I eat a lot of whole, unprocessed foods… punctuated by frequent consumption of burgers and fries.
Gone are the torturous days of obsessing over my food, and sadly, I had plenty of them.
I competed in Figure, and without re-opening that can of worms, let’s just say that it left me with some pretty intense food issues.
I was irrationally labeling foods—and my behaviors with them—as “good” or “bad,” and it rarely made sense.
If I ate an apple that I wasn’t scheduled to eat, I labeled myself AND the apple “bad.” If I followed my plan like I was supposed to, I deemed myself “good” that day.
This was a slippery slope because, as I’m sure you can understand, there is not one single thing that is bad about eating an apple, nor many of the other foods that I allowed myself to feel badly about eating.
As a fitness instructor my entire day revolved around exercising... exercise that caused me to want to eat more and without any conscious thought.

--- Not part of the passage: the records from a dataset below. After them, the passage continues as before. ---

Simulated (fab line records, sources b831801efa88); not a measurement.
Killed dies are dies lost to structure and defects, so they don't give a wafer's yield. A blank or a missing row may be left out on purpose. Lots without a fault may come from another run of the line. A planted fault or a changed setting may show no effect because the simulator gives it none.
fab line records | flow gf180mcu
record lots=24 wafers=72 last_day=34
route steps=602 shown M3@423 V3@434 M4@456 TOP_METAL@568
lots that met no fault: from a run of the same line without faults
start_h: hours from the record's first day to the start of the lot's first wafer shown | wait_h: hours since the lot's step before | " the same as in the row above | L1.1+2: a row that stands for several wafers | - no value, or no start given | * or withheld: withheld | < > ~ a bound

While I might have looked “fit” (based on the misguided industry standard) my body wasn’t happy. I was physically exhausted, sick all of the time, and in a perpetual state of soreness.
The real kicker? As “fit” as I looked, my body image was at an all-time low.
My diet was so strict that I thought about food all the time.
I was fixated on my weekly “cheat” meal, and it was always followed by overwhelming remorse, accompanied by plenty of negative self-talk.
My lightbulb moment came in 2012 after a talk with my coach at the time… I had freaked out when weighing myself after a “cheat” meal and seeing 2 extra pounds on the scale.
He set me straight.
I tossed my scale in the garbage the next morning and haven’t weighed myself since.
I finally realized that I didn’t need a certain number on the scale or on my jeans to validate my self-worth.